Is it possible to split a string on multiple delimiters in order?

Question

I know how to split a string based on multiple separators using re as in this question: Split Strings with Multiple Delimiters?. But I'm wondering how to split a string using the order given in a list of delimiters where each split would only happen once.

multiple_sep_split("hello^goo^dbye:cat@dog", ['^',':','@'])
>>> ['hello', 'goo^dbye', 'cat', 'dog']  #(note the extra carat)
multiple_sep_split("my_cat:my_dog:my:bird_my_python",[':',':','_'])
>>> ['my_cat','my_dog','my:bird','my_python']

One approach could be to match not on the delimiters but on the text in between the delimiters and return those as groups but is there another way?

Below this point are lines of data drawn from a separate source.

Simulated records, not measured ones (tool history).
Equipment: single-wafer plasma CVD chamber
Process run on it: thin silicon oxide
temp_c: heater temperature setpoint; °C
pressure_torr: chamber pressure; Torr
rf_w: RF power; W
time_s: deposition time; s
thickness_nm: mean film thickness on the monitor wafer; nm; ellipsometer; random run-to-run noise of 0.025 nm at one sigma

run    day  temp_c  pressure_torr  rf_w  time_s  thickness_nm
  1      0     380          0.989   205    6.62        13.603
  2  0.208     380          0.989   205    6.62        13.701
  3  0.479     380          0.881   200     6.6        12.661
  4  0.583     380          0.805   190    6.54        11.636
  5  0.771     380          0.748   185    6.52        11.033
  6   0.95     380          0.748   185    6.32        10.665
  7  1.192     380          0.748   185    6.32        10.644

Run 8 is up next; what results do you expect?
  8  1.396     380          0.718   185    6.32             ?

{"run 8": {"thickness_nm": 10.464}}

text_re = re.compile('(.+)^(.+):(.+)@(.+)') # get each group from here

Answer 1

If I understand what you're asking, you just want a series of string partition operations: first partition on the first separator, then the second, etc to the end.

Here's a recursive method (which doesn't use re):

def splits(s,seps):
    l,_,r = s.partition(seps[0])
    if len(seps) == 1:
        return [l,r]
    return [l] + splits(r,seps[1:])

demo:

a = 'hello^goo^dbye:cat@dog'

splits(a,['^',':','@'])
Out[7]: ['hello', 'goo^dbye', 'cat', 'dog']

Answer 2

I believe your question is severely under-specified, but at least this gives the result you want in the example you gave:

def split_at_most_once_each_and_in_order(s, seps):
    result = []
    start = 0
    for sep in seps:
        i = s.find(sep, start)
        if i >= 0:
            result.append(s[start: i])
            start = i+1
    if start < len(s):
        result.append(s[start:])
    return result

print split_at_most_once_each_and_in_order(
    "hello^goo^dbye:cat@dog", "^:@")

That returns ['hello', 'goo^dbye', 'cat', 'dog']. If you absolutely want to "be clever", keep looking ;-)